Those customizations – described as “cloud extensions” – are needed because the secretariat “did not yet reach a consensus with unions on simplified pay rules for Dayforce.” As a result, PSPC is building add‑ons so the platform “can process government pay rules that may remain in effect without being simplified.”

The price tag for those extensions is estimated at “at least $4 million each year.”

The concern from the Auditor General is that Ottawa risks repeating a core mistake: bending an off‑the‑shelf system around complex, fragmented rules, instead of fixing the rules first.

Massive backlog, shortened schedule

The report highlights another key risk: the sheer size of the unresolved pay backlog.

Public Services and Procurement Canada “had made limited progress in eliminating the substantial backlog of pay transactions,” says the Auditor General report. As of Sept. 30, 2025, the total backlog for departments and agencies serviced by the Public Service Pay Centre stood at over 233,000 pay transactions, impacting over 133,000 employees.

“This is very important,” the report stresses, “because if the backlog is not cleared before the transition to Dayforce, there is a risk that existing errors will carry over and undermine the effectiveness of the new system.”

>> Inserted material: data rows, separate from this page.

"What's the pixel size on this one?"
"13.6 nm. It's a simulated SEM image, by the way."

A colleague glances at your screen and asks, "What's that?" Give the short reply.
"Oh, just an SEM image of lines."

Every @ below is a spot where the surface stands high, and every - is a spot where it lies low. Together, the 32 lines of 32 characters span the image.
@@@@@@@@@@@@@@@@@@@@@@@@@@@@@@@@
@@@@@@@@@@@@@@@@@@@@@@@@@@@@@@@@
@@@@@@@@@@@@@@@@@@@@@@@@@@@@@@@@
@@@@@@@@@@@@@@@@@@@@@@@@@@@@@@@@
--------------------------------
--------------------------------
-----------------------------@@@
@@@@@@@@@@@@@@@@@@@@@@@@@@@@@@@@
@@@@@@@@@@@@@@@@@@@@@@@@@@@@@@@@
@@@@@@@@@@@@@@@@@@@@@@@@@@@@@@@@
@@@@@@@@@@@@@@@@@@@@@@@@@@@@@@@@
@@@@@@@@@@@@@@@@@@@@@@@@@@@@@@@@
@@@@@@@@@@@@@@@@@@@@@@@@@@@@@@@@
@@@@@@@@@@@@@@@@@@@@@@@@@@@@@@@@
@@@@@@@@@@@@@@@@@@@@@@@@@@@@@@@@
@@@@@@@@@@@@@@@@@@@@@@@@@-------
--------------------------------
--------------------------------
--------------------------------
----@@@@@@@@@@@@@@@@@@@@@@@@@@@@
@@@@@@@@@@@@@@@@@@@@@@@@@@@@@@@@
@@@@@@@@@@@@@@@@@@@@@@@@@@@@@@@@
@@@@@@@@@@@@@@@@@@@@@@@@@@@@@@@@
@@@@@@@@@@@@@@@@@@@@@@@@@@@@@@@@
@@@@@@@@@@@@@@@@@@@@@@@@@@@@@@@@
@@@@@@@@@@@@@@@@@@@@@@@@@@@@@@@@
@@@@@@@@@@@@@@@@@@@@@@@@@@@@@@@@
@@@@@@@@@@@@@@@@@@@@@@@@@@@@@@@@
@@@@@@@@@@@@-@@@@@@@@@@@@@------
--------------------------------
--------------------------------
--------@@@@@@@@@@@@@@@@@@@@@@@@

Compounding that danger is a more aggressive implementation timeline. In January 2026 – after the audit period – PSPC shortened the schedule to move departments and agencies to Dayforce by about three years. The change was made “in part, to mitigate the complexities and costs of operating two pay systems at the same time for several years.”

The Auditor General acknowledges the logic but underscores the new pressure it creates.

“It will be important for Public Services and Procurement Canada to identify early on, monitor regularly, and mitigate the risks that a shortened schedule could create so as to avoid pay issues similar to the ones experienced from the deployment of Phoenix.”

Billions at stake, savings still undefined

The scale of the federal pay operation makes those risks more than theoretical. “In 2024–25, the federal pay system processed $38 billion in pay for over 430,000 current and former public servants,” the report notes.

PSPC’s preliminary price tag for Dayforce is also hefty: the new human resources and pay system will cost more than $4.2 billion. Yet that estimate “did not include important costs needed for all departments and agencies to transition” to the platform.

At the same time, “Public Services and Procurement Canada is still determining how it will measure the cost savings the new human resources and pay system is supposed to achieve, says the report — and that is a problem: “To assess whether value for money is being achieved once the new pay system is implemented, cost estimates that consider the life cycle of the Human Resources and Pay Transformation Project must be detailed, and key performance indicators must be developed, tracked, and monitored.”

There is also a hard outer boundary on how long Ottawa can rely on Phoenix. “Vendor support for the Phoenix pay system could end as early as 2036,” the report says. PSPC originally planned to replace Phoenix with Dayforce by 2034, but has now pulled that timeline forward with the shorter schedule.

Service standards and front‑line impacts

The Auditor General’s message is that accurate, timely pay is not simply a question of software.

“Accurate and timely pay depends on having a reliable and cost‑effective integrated human resources and pay system for departments,” the report says, but also on broader processes: “The simplification and standardization of pay rules and processes are important to ensuring the pay problems resulting from the Phoenix implementation are not repeated.”

Source: PSAC

One of the headline recommendations is that the Treasury Board of Canada Secretariat, “in coordination with Public Services and Procurement Canada, should address gaps in service standards that support timely and accurate pay and report government‑wide results in meeting the standards to help ensure the employees’ transactions are processed in a timely and accurate way.”

On the financial side, the Auditor General recommends that as PSPC develops “detailed cost estimates” for the transformation project, the department should “include estimates of costs to transition departments and agencies to the new system and develop key performance indicators that would measure whether costs to process pay transactions with Dayforce would decrease as compared with Phoenix.”